Bio

Jenn Garland is a visual artist with ten years’ experience in applied psychological research of environmental policy and sustainability. She is interested in interdisciplinary practice and the role of cultural values in influencing the ways people interact with and perceive the world around them.

Jenn has degrees from Curtin University of Technology in Psychology (BSc- Hons, First class) and Fine Art (BA), and is close to completing a PhD at the University Of Western Australia. Her art practice incorporates sculpture, installation, painting and printmaking to explore how the ‘myth of progress’ and methods of science and industry have shaped landscapes and the course of history.

She has been a co-director and gallery manager of the Paper Mountain artist run initiative, and curated a number of exhibitions including Dark Skies Ahead (2018) for Unhallowed Arts events organised by SymbioticA.

Jenn has worked as the Front of House Manager at Perth Institute of Contemporary Art (PICA) since 2017, taking a year leave in 2019 during which time she exhibited work in the Fremantle Biennale and completed an artist residency at Fremantle Arts Centre.

She reinterprets the language and methods of science in her art, which adopts a research approach to creating and questioning meaning. Fieldwork, physical experiments, and archival records are used in a quasi-scientific manner. This not only reflects her background, but is also intended as a means of challenging the role of science in supporting dominant economic and social systems.

Often site-specific, her work explores landscapes which bear the scars of human activity. Here spaces that are temporary, obsolete, abandoned, derelict, liminal and infrastructural are exposed as sites of conflict over values and power. These contested landscapes can be read as a warning of impending global crisis, of progress which benefits only the few, and of blind-faith in technological solutions.

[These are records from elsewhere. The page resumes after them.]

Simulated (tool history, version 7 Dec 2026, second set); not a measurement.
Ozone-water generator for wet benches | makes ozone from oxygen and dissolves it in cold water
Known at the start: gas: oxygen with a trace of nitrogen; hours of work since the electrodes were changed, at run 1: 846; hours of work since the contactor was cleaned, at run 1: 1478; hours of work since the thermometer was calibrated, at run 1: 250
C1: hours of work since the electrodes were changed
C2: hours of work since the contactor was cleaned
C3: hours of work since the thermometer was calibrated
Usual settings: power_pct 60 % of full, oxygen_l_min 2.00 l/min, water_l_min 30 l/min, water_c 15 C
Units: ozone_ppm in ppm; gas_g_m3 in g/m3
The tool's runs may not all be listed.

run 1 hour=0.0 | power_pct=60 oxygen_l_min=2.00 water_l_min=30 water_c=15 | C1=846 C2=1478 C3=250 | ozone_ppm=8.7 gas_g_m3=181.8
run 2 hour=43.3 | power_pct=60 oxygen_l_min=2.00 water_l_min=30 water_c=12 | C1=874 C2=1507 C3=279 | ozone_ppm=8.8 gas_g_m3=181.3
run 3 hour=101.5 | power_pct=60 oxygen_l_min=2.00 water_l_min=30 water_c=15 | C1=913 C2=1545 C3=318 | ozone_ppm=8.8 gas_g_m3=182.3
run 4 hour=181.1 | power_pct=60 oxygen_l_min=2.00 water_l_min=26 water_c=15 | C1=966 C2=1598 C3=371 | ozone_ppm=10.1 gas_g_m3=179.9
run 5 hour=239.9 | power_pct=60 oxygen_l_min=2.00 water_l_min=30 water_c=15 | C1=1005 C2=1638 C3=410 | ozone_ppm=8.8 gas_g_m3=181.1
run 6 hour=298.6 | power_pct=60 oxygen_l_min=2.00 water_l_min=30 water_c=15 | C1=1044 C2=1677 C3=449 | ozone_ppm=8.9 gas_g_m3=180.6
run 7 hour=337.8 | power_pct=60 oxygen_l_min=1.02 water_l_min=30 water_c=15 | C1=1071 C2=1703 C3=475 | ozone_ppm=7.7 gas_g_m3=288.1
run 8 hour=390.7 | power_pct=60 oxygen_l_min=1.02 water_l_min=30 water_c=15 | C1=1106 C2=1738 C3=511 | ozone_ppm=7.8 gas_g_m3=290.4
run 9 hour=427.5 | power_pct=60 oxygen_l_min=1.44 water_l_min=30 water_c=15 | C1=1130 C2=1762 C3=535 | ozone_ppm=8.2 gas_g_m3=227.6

In response to these places and ideas, Jenn uses materials in symbolic and experimental ways. For instance, collecting and assembling found materials into mixed-media works and bricolage, or using destructive and transformative processes such as oxidisation, bleaching, dyeing, melting and distortion.  These physical experiments result in textures and forms similar to those found in the places she explores, but also represent a form of alchemy: mystical, philosophical and protoscientific.